Madoff feeder fund settles with Massachusetts
-- One of the largest feeder funds for Ponzi scheme architect Bernard Madoff agreed Tuesday to an $8 million settlement that's expected to repay in full a small group of Massachusetts clients who lost money in the massive scam.
Without admitting or denying wrongdoing, the Fairfield Greenwich Group also agreed to a $500,000 fine for the cost of the probe that led to fraud charges in April by Massachusetts Secretary of State William Galvin.
The settlement, in which the state dropped the original case, represents the first investor relief obtained by a regulator in the Madoff scandal. The case involved charges that Fairfield failed to conduct the rigorous oversight it promised clients it would exercise over the now-imprisoned money manager.
Although the settlement covers what Fairfield said was fewer than a dozen Massachusetts residents, Galvin said it could set a precedent for other legal actions against the firm. Fairfield faces a class-action investor lawsuit and a case filed by the trustee seeking Madoff's assets — actions that seek billions of dollars for burned investors.
"We think the settlement sets the standard for all investors in secondary feeder funds with Madoff," said Galvin.

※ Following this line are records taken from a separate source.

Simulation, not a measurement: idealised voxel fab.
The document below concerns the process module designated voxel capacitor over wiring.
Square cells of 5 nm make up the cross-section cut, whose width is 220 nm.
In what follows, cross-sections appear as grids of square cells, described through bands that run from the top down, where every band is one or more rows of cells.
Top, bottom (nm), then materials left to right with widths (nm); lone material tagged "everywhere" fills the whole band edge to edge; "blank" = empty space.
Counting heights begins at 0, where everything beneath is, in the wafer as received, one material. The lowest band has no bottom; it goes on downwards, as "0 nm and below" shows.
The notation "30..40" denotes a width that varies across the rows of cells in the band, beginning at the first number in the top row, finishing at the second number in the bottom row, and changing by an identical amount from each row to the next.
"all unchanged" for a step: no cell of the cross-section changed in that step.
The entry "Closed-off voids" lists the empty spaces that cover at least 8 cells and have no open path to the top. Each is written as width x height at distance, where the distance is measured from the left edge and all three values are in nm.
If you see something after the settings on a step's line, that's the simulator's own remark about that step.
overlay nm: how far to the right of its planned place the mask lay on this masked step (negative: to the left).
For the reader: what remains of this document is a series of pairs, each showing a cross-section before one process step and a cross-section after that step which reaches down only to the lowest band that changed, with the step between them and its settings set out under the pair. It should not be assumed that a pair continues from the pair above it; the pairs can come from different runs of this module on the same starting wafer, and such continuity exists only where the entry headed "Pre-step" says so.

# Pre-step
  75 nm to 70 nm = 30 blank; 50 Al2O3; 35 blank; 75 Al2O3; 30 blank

Fairfield said in a statement it agreed to the resolution to "avoid drawn-out hearings and significant legal bills" and enable the firm to "focus its time and resources on other legal claims involving many more investors."
"Fairfield Greenwich is already in discussions that seek to settle these other claims," the company said.
Galvin's office had accused the Connecticut-based firm of falsely reassuring clients about the firm's oversight of Madoff even as the company placed nearly all of its Sentry Funds assets, approximately $7.2 billion in all, with Madoff.
Fairfield had argued it had no way of knowing Madoff did none of the securities trades he promised. Instead, he confessed in March to using money from new investors to pay earlier ones. He's now serving a 150-year prison term.
But Galvin's office, noting that Fairfield had an 18-year business relationship with Madoff, accused the firm of failing to perform basic checks that could have prevented clients from losing money in a scam that operated for decades, victimizing thousands of charities, celebrities, financial funds and average investors.
Those checks included obtaining the names of Madoff's purported trading counterparties and confirming that the financier actually bought and sold options. The Massachusetts complaint also charged that Fairfield officials allowed Madoff to coach them on answers for a 2005 Securities and Exchange Commission investigation of his business.